USA: Progress in Mercy for Children and Human Rights Must Be Priority in Immigration Policy

As stated numerous times on social media in recent days, Responsible for Equality And Liberty (R.E.A.L.) stands with other non-partisan human rights and charity organizations, such as the National Center on Missing and Exploited Children (NCMEC) and the Salvation Army, in calling for an end to the separation of children and their parents, during the detention of undocumented aliens who are illegally crossing the U.S. border according to U.S. law. As R.E.A.L, these allies in human rights, and other groups have stated, we must protect vulnerable children and protect their bonds within their families. Such vulnerable children must remain a priority.
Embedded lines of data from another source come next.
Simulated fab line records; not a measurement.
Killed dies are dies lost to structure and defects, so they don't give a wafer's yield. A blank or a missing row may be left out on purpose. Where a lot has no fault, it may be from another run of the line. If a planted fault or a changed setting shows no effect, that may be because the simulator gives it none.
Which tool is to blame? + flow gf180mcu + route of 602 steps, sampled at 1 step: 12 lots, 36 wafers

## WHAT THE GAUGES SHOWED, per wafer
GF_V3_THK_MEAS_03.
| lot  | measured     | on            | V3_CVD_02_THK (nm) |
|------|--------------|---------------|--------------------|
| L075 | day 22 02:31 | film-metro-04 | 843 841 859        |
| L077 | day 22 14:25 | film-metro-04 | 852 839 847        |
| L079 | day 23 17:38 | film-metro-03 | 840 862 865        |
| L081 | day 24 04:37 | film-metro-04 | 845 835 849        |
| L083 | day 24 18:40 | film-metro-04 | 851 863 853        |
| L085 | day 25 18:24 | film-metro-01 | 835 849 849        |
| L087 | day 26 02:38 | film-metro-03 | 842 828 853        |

A nation that seeks to work as a representative democracy must have mercy as its priority – not only for its own citizens, but also for its fellow human beings of every nationality. Mercy and compassion provide the moral and ethical compass to guide us in making decisions on difficult topics of national safety, dignity, and security. Our mercy must reach beyond our political partisan divisions and find answers to the most difficult problems.

R.E.A.L. urges the U.S. legislators to use mercy as its priority in considering upcoming legislation for immigration. The idea that such legislation should be postponed is based on suspicion and contempt for the politics of other politicians and other Americans. We must find the COURAGE to reach beyond that distrust of the politics of others, and find trust in one another as American human beings; our values of compassion, integrity, and respect for law must be more deeply rooted than our political divisions.

R.E.A.L. does not fail to recognize the difficult and complex issues in the U.S. immigration debate. The safety of American citizens from criminals, the need to protect the vulnerable from human trafficking, and the responsibility of the source nations in creating refugee conditions must not be ignored. These are all legitimate and reasonable human rights concerns that also must be respected.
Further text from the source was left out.